Configuring your project to use the Log4J binding requires adding the Log4J jars to the classpath. Using Maven, this can be done by adding the following to your pom file, which adds both the SLF4J and Log4J dependency:

<!-- SLF4J with Log4J Binding -->
<dependency>
    <groupId>org.slf4j</groupId>
    <artifactId>slf4j-log4j12</artifactId>
    <version>1.7.5</version>
</dependency>

Log4J requires some configuration to output the log messages, and this configuration changes depending on how you choose to output your log messages. For now, let's configure a simple console logger (later we'll add on a file logger). The following should be entered into your log4j.properties file found in the src/main/resources directory of your project (meaning in the classpath):

# Direct log messages to stdout
log4j.appender.stdout=org.apache.log4j.ConsoleAppender
log4j.appender.stdout.Target=System.out
log4j.appender.stdout.layout=org.apache.log4j.PatternLayout
log4j.appender.stdout.layout.ConversionPattern=%d{ABSOLUTE} %5p %50.50c:%4L - %m%n

# Root logger option
log4j.rootLogger=DEBUG, stdout

With that configured, you should see debug level messages appear in your console window when the code paths are executed. Easy, right?

Logstash + Elasticsearch

Logstash is an open source log management tool, providing you the ability to store logs in a manner suitable for searching. There's a great video provided by the creator of Logstash on how it functions, but if that's too long, the 10 minute walkthrough is recommended to understand the basics. Really what we're getting out of Logstash is the ability to parse our existing logs (of any format) and store them in Elasticsearch.
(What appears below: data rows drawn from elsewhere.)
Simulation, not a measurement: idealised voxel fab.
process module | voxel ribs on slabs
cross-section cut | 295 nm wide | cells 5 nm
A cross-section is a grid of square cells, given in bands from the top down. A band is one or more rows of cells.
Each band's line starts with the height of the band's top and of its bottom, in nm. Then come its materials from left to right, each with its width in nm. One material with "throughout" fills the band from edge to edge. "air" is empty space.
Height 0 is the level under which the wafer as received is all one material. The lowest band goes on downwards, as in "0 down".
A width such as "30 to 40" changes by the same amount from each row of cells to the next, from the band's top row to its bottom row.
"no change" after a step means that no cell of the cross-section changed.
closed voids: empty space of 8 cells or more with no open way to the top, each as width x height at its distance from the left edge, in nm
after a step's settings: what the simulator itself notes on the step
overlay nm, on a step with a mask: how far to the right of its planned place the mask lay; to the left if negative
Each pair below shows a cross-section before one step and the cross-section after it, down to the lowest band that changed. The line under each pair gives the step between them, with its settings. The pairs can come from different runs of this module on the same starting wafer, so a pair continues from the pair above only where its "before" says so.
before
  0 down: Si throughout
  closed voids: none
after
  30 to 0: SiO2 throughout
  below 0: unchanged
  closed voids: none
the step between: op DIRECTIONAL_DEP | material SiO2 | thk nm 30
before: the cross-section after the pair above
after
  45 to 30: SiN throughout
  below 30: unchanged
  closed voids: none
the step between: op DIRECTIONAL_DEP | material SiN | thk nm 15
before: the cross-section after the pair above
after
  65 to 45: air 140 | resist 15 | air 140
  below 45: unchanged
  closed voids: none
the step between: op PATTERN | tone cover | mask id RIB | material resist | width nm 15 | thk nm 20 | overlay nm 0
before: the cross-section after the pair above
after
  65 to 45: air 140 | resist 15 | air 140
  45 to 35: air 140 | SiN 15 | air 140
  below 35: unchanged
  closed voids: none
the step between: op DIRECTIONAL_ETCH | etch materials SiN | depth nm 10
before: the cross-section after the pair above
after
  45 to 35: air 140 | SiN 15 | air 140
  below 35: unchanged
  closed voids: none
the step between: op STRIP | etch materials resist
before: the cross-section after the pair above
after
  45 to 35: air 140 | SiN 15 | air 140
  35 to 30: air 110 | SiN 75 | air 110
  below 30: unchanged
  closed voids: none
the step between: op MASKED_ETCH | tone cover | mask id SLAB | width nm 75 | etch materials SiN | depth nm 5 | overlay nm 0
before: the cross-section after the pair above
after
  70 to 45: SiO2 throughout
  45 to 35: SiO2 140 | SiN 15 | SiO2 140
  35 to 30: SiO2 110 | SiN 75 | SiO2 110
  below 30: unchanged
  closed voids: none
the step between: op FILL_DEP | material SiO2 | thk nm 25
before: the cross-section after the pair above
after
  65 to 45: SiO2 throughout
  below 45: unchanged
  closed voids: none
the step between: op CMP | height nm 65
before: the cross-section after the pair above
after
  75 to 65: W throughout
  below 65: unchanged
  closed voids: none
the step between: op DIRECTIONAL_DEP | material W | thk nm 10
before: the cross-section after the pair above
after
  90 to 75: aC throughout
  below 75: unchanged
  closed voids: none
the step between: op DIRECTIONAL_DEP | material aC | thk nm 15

Elasticsearch is an open source REST based search and analytics engine which provides tools that allow you to understand your data in real-time. Once your data is contained within Elasticsearch, you can chart it out, view the data flow, search for specific items, or analyze for patterns. There's a lot that can be done, and it's through the Logstash that we're able to integrate our data into Elasticsearch.

Elasticsearch has a very simple installation, but because of it's impressive capabilities, has a more extensive guide which can be daunting to review. The use of Elasticsearch here though does not require an in depth understanding, but it might be worth your time to come back and review later.

Logstash + Elasticsearch Configuration

What we want to accomplish here is to have our messages from SLF4J/Log4J written to a file consumable by Logstash, and Logstash take those entries and output them to Elasticsearch. Doing this will allow us to use Elasticsearch to, well, search through what could be a very huge amount of data in a very short amount of time. This will also allow us to use monitoring solutions on top of this platform to see log entries in real-time.

Download Logstash from the main Logstash page. There is no installation, since Logstash is deployed as a single jar which can be run using Java. As of this writing, Logstash does not work with 0.90+ versions of Elasticsearch because of a problem with the version of Lucene used. Because of this, you must use an older version prior to 0.90 (I used 0.20.6). Download this from Elasticsearch's downloads page and follow the instructions to install.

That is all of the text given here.